David Winters discusses issues at The Coca-Cola Company (NYSE:KO), why he isn’t selling Coke’s stock, and why he’s bullish on the Asian consumer, in the Barron’s article, “How a Hands-On Investor Went Flat on Coke” by Sarah Max.
This isn’t your first foray as shareholder activist.
Over the years there have been a number of them. We don’t choose to be activists just to be activists. We find ourselves in a situation where we have to.
Several years ago, you took a similar (though less public) stance against Consolidated-Tomoka Land [CTO], which you still own. How did that play out?
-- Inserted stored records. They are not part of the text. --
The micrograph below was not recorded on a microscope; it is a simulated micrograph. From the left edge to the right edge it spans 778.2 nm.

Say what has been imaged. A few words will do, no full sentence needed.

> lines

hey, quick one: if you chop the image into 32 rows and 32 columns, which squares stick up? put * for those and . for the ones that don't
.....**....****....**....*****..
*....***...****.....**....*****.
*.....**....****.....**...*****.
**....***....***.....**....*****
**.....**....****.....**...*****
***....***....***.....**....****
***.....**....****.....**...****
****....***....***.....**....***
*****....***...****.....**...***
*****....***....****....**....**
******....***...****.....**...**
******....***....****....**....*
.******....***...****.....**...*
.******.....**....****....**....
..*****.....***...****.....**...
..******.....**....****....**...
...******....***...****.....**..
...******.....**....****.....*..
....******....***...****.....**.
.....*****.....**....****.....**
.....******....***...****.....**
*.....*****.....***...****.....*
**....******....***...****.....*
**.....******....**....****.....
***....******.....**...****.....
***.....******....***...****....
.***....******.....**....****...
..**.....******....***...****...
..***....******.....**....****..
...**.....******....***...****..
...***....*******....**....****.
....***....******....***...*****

Consolidated-Tomoka is an old company that owns about 11,000 acres of land near Daytona Beach, Fla., and has an investment portfolio of triple-net leases [in which the renter pays real estate taxes, insurance, and maintenance fees] around the country. We bought it because we thought it was undervalued; it’s a very conservatively financed company with
modest debt. As time went on, we realized that management was behaving in a way that was increasingly not shareholder-
friendly, including wanting to pay the CEO and chairman of the board based on “hypothetical earnings,” which was something we objected to. The management basically had the same attitude that Coca Cola has had: It’s our company and we’re
going to do what we feel like. We objected to that attitude. We ran two proxy contests and were able to get several independent directors on the board—nobody associated with Wintergreen. The board ultimately decided the then-CEO should no longer be employed by the company, and he was shown the door. The new CEO and his team have done a very good job of cleaning up Consolidated-Tomoka and moving the company forward. The new CEO also bought a whole bunch of stock with his own money, which we always like to see. And they have a compensation plan that makes sense.